• barsoap@lemm.ee
    link
    fedilink
    arrow-up
    5
    ·
    edit-2
    6 months ago

    Also, you need a supported card. I have a potato going by the name RX 5500, not on the supported list. I have the choice between three rocm versions:

    1. An age-old prebuilt, generally works, occasionally crashes the graphics driver, unrecoverably so… Linux tries to re-initialise everything but that fails, it needs a proper reset. I do need to tell it to pretend I have a different card.
    2. A custom-built one, which I fished out of a docker image I found on the net because I can’t be arsed to build that behemoth. It’s dog-slow, due to using all generic code and no specialised kernels.
    3. A newer prebuilt, any. Works fine for some, or should I say, very few workloads (mostly just BLAS stuff), otherwise it simply hangs. Presumably because they updated the kernels and now they’re using instructions that my card doesn’t have.

    #1 is what I’m actually using. I can deal with a random crash every other day to every other week or so.

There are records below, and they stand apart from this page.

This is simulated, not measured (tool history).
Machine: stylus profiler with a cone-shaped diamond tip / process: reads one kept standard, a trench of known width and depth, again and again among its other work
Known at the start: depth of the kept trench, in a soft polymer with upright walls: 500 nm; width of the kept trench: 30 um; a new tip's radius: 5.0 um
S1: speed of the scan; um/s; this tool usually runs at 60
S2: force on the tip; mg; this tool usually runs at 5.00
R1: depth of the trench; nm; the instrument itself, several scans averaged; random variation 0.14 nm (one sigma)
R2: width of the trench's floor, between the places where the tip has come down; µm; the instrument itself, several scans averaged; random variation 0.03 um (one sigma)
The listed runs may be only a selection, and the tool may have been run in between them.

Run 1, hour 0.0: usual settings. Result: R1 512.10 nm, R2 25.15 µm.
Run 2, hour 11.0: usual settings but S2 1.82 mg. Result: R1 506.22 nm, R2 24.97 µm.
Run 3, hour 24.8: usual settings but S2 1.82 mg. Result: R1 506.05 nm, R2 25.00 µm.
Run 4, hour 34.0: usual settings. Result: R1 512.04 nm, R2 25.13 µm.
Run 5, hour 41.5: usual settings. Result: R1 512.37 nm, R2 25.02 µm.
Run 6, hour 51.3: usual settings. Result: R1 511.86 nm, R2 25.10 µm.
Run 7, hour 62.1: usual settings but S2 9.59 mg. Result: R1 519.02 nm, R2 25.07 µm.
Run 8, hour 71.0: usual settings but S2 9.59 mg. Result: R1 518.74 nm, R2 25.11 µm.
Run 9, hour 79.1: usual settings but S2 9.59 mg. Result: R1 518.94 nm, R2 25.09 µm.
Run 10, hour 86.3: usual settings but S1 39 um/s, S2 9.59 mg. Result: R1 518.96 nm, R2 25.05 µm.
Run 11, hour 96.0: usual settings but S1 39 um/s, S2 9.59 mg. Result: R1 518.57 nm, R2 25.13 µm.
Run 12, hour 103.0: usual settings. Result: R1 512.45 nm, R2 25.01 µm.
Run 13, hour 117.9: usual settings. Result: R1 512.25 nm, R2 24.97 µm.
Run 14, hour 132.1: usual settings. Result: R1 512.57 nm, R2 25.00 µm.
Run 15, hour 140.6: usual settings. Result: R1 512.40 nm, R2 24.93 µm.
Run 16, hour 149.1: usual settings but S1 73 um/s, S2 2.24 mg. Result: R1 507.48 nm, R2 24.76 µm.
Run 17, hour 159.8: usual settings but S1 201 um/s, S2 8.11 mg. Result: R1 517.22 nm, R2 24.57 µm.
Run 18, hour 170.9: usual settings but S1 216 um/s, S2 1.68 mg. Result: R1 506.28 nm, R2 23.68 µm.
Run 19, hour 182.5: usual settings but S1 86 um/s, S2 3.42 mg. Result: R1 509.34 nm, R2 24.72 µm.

    It really would not take much work for them to have a fourth version: One that’s not “supported-supported” but “we’re making sure this things runs”: Current rocm code, use kernels you write for other cards if they happen to work, generic code otherwise.

    Seriously, rocm is making me consider Intel cards. Price/performance is decent, plenty of VRAM (at least for its class), and apparently their API support is actually great. I don’t need cuda or rocm after all what I need is pytorch.